NE2NE has published research suggesting widespread benchmark contamination across many commonly used tests for large language models, raising doubts about how well benchmark scores reflect real-world performance.

The study examines whether models were trained on, or indirectly exposed to, benchmark items later used in evaluations. Such contamination can inflate results and distort comparisons between vendors and model families. The issue has become more urgent as enterprises rely on benchmark tables for procurement, model selection, and risk assessment.

Testing method

NE2NE's research team used a cloze-deletion approach adapted from established academic methods. Cloze-style testing measures whether a system can predict missing words from surrounding context. The method builds on techniques such as overlap analysis and benchmark probing described in prior work, including research associated with Brown et al. (2020) and Deng et al. (2023).

The analysis covered 4,590 model-question pairs across 17 frontier language models and 18 public benchmarks. NE2NE reported an overall contamination rate of 57.3 percent and described the result as evidence that some benchmarks may no longer serve as clean measures of generalisation.

Procurement pressure

Benchmark scores have become a shorthand for performance in vendor marketing and corporate decision-making. Many organisations also treat published benchmark results as directly comparable across models, even when suppliers differ in training data practices, fine-tuning steps, and evaluation settings.
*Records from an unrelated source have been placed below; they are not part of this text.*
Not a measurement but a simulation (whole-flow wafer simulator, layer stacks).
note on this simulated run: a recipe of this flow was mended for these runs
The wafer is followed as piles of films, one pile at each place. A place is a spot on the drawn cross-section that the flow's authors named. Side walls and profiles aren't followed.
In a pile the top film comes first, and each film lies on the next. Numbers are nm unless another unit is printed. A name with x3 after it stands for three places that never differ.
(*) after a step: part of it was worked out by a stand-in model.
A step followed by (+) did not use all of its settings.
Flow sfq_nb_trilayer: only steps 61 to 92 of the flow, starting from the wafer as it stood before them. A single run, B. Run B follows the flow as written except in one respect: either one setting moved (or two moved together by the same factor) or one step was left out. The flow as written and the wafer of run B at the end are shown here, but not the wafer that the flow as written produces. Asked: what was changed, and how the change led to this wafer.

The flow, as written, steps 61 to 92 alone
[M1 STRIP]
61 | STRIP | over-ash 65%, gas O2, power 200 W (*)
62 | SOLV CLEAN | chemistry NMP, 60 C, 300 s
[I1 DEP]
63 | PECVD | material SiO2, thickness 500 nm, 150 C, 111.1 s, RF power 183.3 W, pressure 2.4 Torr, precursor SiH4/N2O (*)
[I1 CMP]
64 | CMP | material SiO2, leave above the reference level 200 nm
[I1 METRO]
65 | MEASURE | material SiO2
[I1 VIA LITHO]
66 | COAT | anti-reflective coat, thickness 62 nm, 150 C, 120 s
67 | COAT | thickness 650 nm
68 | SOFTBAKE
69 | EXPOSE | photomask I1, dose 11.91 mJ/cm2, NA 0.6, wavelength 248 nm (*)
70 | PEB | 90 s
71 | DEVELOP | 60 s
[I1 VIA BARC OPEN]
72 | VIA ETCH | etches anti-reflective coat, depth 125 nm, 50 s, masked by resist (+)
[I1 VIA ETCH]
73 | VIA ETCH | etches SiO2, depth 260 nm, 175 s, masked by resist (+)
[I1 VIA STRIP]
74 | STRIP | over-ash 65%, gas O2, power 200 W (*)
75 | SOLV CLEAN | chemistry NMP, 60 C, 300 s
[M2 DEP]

NE2NE argues that repeated reuse of popular datasets increases the likelihood that benchmarks circulate through training pipelines. That can happen directly when benchmark items appear in training corpora, or indirectly through derivatives, community reproductions of test sets, or materials that closely resemble them.

Steven Pappadakes, NE2NE's founder and CEO, linked the findings to the way benchmarks are used in competitive model rankings.

"Our industry relies heavily on benchmark rankings to compare models, but benchmarks were never intended to become static scoreboards," Pappadakes said. "If contamination is present, organizations may be making high-stakes decisions based on metrics that no longer reflect real-world capability. This highlights the need for more transparent evaluation practices and continuous reassessment of how benchmarks are used."

Industry implications

The research adds to a broader debate over whether benchmark-driven competition encourages optimisation for test performance rather than robust behaviour in production. Risk teams in regulated sectors are also scrutinising evaluation methods more closely as language models move into customer-facing workflows, internal knowledge tools, and decision support.

Contamination can also have practical consequences for buyers. If benchmark scores overstate general performance, organisations may underestimate failure rates in areas such as customer service, document drafting, coding assistance, and compliance-related analysis. That can affect roll-out plans, human oversight requirements, and remediation costs when models behave unpredictably.

The study also points to a transparency gap in the market: many frontier models still lack publicly documented contamination analyses. This makes it harder for third parties to compare results across providers or to separate genuine generalisation gains from familiarity with benchmark content.

Benchmark lifecycle

Benchmark designers already rotate some datasets, retire older tasks, and introduce new test formats. Even so, long-lived benchmarks remain central to public model leaderboards and headline performance claims. The research renews attention on benchmark lifecycle management, including how often tasks should change and how test sets can be protected from leaking into training data.

Stronger auditing could include routine overlap checks between training corpora and evaluation sets, more detailed disclosures about data sources, and independent replication of results. Some researchers also advocate private test sets, sealed evaluations, or more dynamic task generation. Others emphasise measuring robustness, calibration, and performance under distribution shifts rather than relying on a narrow set of static tests.

NE2NE is based in Cleveland and was founded in 2021. It works with enterprises and technology providers on deploying automation and data integration tools, and it positions the research as part of an effort to close gaps between published claims and operational outcomes.

The findings add to calls for more rigorous benchmark design and for clearer interpretation of benchmark scores as models and training datasets evolve.